Workplaces are an environment where individuals and teams can thrive or become very dysfunctional. People can gain a lot by working in a positive workplace and excelling in areas of their career where they felt limited before. Negative environments can create employees to have mental health challenges, physical ailments, reduced perception of their skills and abilities, and lowered ability to perform.
Common elements that can enhance or destroy a workplace include:
- How are needs being met?
- How are personality differences handled?
- Do employees feel they have clarification around their roles?
- When organizational change occurs, how is it managed?
- Is communication clear, concise, effective, and appropriate?
- Do employees perceive equity among resources?
- When teams are created, how are differences in work methods and goals guided?
- Are job activities and implementation clear to company leadership, managers, teams, and individual contributors?
When workplaces handle the above common elements in a positive manner, employees feel supported, understood, and motivated to achieve. For the company, this leads to reduced turnover, lower absenteeism, and decreased litigation.
5 Major Changes That Impact the Workplace
New Management or Supervisors
This could potentially be the biggest factor for employees who are having a negative or positive experience at the workplace. A new boss can mean being treated wonderfully with respect, having clear expectations and support when needed, and meaningful performance management feedback. A new boss can also mean being treated horribly with demeaning comments, having unrealistic and vague expectations, little or no guidance when needed, and providing little or no feedback in terms of job performance. An organization’s culture can consist of many positive attributes, but if an employee has a new horrible boss, the organization’s positive culture will not make up for it.
This change usually gets the least attention on how it can negatively impact employees. If the move is a complete relocation to another state, changing office buildings across town, or having the office space renovated, it can be disruptive to employees. Some employees may have to get used to a completely new routine. Where is the bathroom or how I do send snail mail? Everyday routine things may have been entirely changed.
When relocating to another state, other considerations have to be made for what changes employees may be experiencing. Besides living in a new home, does the employee have family that is also going through a disruptive time? Do kids have to get used to a new school and friends? Has this move put stress on a spouse or partner relationship? Is the state’s culture very different from where they previously lived?
Workforce Reduction and Resources
When companies are facing a reduction in income, cost cutting is usually found to be one of the methods to help the company stay afloat. Cost cutting usually includes both reducing staff and resources, potentially creating an environment where people are expected to do more with less.

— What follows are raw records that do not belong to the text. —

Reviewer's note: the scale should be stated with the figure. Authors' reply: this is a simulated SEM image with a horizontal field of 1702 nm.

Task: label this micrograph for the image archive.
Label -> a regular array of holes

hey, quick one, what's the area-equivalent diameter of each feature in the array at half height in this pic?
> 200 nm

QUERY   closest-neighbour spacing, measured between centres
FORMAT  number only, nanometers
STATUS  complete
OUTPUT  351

With reducing the workforce, this may include eliminating an entire department and then outsourcing the work, letting go of entire branches or selling off parts of the company, or laying off key leadership. It can be very devastating for employees to see other employees in their department laid off, especially if the department was considered to be like a second family. Many employees grieve over the loss of a co-worker while also experiencing anxiety about the security of their jobs and guilt about not being let go while their co-worker has.
A reduction in resources can leave employees feeling hopeless about how they are going to accomplish their jobs. An employee may see their budget reduced by 20%, but they are expected to accomplish or exceed their goals anyway. When resources are reduced, employees are usually given little guidance on how they will still be able to perform their jobs and are left to flounder.
When a company grows or shrinks, the previous management model may not serve the current company that is in place. Managers may be given job roles they are not trained for or comfortable with. Supervisors may find that they are responsible for a department that has doubled the number of employees or that their department has substantially shrunk. The new leadership may have personality conflicts and can’t agree in the direction where the company is headed while employees are stuck in the middle. If the management reorganization isn’t carefully planned out and communicated, it can have a negative impact on the workplace.
Acquisition or Being Acquired
It is common for companies to be bought and sold these days. When this happens, it can be a challenging time for employees. How will the companies be consolidated when there are duplications of many departments? Will this feel like a hostile takeover? Will my compensation change? Many questions can create anxiety for employees, especially when there isn’t clear communication and the acquisition doesn’t appear to be well thought out. It’s important for organizations from the start of an acquisition to consistently inform employees of what is going on to build trust and confidence as the acquisition moves forward.
When a company is going through one or some of these major changes, it can be helpful to have an outside perspective of how these changes are being managed. Are the common elements in place to enhance or destroy the workplace as it is going through a transition?